Reversible and irreversible changes
Physical change is a change in which no new substance is formed. The object itself might not remain the same, such as, a rock could be ground to powder or a mug could be smashed to pieces, but the material particles are still present. There is still rock and porcelain. Physical change occurs when an object receives or loses energy. This might be from a force, for example, by being hit, or when a substance gains or loses heat energy, such as when an ice cube melts or liquid water freezes.
Chemical change is a change that results in the conversion of the original substances to form new substances. The new chemical substances might be in the form of a gas, liquid or solid. For example, it is easily seen that charcoal is created when toast burns, but the combustion of the cellulose in the bread also produces invisible carbon dioxide and gaseous water. When a substance undergoes a physical change, however, its chemical composition does not change—water is H2O whether it is in the form of a gas (steam), liquid (water), or solid (ice). Common salt—solid sodium chloride—can be recovered from salty water by evaporation and dissolved again to form salty water in which the two components of salt are still present. Sugar crystals can similarly be recovered from sugar-sweetened water without chemical change.
In Year 6 students investigate reversible physical changes (melting, evaporating and dissolving) and irreversible chemical changes (burning and the formation of gas). However, some chemical changes are reversible, for example, the chemical reaction which drives rechargeable batteries. Some physical changes are also irreversible, for example, grinding a log into sawdust.
Some other common changes are:
- Rusting iron, which is caused by the iron particles reacting with water and oxygen to form a new substance (rust). The original metal is changed into a new substance. This is a chemical change.
- Cutting wood is a physical change since the wood changes form. However, if the friction of the chainsaw produces enough heat some of the wood might reach ignition point, in which case some sawdust might burn and undergo a chemical change.
- Bending wire is a physical change, since the object only changes form.
- A glowing tungsten filament in an incandescent light bulb is not a chemical change. The heat and light produced are forms of energy, not new substances. The filament is heated to its ignition point but as there is no oxygen, the wire does not burn—it glows.
- Bubbles appearing in carbonated drinks is a physical change. Carbon dioxide gas was dissolved in the drink at high pressure, and when the pressure was released, the particles come out of solution, become a gas again, and leave the drink.

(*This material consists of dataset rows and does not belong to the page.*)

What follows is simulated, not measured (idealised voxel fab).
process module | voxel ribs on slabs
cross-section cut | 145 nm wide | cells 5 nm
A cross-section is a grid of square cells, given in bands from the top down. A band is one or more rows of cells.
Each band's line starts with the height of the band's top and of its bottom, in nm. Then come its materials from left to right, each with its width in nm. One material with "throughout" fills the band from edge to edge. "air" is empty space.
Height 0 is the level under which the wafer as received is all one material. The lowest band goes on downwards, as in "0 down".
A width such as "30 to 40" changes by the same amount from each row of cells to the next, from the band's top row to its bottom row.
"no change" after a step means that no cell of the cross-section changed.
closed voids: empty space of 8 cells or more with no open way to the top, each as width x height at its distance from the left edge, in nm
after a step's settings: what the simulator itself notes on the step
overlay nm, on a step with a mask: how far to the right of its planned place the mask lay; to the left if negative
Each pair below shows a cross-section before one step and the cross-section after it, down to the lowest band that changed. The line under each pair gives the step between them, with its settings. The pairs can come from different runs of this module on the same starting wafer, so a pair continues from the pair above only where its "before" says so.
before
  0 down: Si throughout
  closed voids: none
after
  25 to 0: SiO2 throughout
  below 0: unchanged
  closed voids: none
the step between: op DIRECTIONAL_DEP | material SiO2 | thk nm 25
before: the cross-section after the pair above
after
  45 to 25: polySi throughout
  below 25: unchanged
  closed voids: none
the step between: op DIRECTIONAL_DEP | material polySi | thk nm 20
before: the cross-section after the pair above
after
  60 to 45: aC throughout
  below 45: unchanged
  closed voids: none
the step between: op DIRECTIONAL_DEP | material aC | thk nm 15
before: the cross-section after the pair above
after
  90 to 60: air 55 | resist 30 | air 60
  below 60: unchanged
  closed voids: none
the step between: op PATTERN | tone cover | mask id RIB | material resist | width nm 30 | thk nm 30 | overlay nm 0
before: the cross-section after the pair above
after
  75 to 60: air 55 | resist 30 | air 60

When some substances undergo physical changes, there can also be some minute chemical changes occurring at the molecular level. These changes are only detectable through scientific testing. For example, when sodium bicarbonate dissolves in water the majority of the change is physical. At the molecular level, some of the sodium bicarbonate and water react to produce a slightly alkaline solution.
Dissolving
When a solid (for example, in a powder form) is added to a liquid, it might dissolve. When this happens the particles of the solid completely disperse in the liquid so that they are no longer visible (not to be confused with a suspension of a solid in a liquid). For example, when table salt is dissolved in water, a liquid solution is formed that contains a dissolved salt. The salt is not changed into another chemical substance: the salt remains as salt but is now dissolved in water.
Not all substances will dissolve in water, for example, nail polish does not dissolve in water but does dissolve in acetone. Some solids will dissolve in water but not in other liquids, for example, aspirin tablets will not dissolve in oil. Whether or not things dissolve depends on the properties of the liquids and the solids, for example, fats will not dissolve in water.
If a powdered solid does not dissolve in a liquid, the liquid will appear cloudy when it is stirred and will become clear again when the powder resettles at the bottom. This is because the solid particles block light more effectively than the liquid does. After adding a soluble powder, a liquid might become cloudy when it is first mixed. This is because it takes time for solids to dissolve. Stirring helps the process by allowing the water to reach as much of the solid as possible.
Liquids such as liquid water can only dissolve a certain amount of a solid at room temperature and pressure. That is why some solid might remain undissolved if too much of a solid is added to the water. The salt or sugar dissolves until the ‘solution is saturated’. You can increase the amount of substance that dissolves in a liquid by increasing the temperature or pressure. Water can dissolve more sugar crystals when it is hot. If the sugar solution is saturated when it is hot, sugar will crystallise from the solution when it cools.
Gases can also dissolve in liquids. ‘Carbonated water’, used for soft drinks, is water in which carbon dioxide gas has been dissolved. The water and gas are put under pressure so more gas is dissolved in the water than would be the case under normal atmospheric conditions. When the pressure is released by opening a bottle or can, the excess carbon dioxide escapes from the water as bubbles.
Irreversible fire
Fire is what we see in the chemical reaction of combustion. This reaction requires three things: heat, fuel and oxygen. ‘Getting the fire started’ literally means creating enough heat for the fire to sustain itself while there is fuel and oxygen available. Once started, the reaction produces heat energy. The fuel provides the chemical energy for the reaction. It is generally carbon-based, such as wood, coal, natural gas, oil or wax. Oxygen from the air reacts with the fuel in the heat of the reaction. Combustion reactions usually produce carbon dioxide gas and water vapour, for example:
candle wax + oxygen → carbon dioxide + water
The wick of a candle burns long enough for the wax to start melting. The liquid wax is drawn up the wick to the flame where it becomes a gas. As a gas, it reacts with the oxygen and heat to generate carbon dioxide and water. This reaction releases energy in the form of heat. The carbon dioxide and water produced are gases; however, the water vapour will condense once away from the heat of the candle. Some wax particles begin to react with the oxygen but leave the candle before they are completely changed; these particles create a black smear where they land.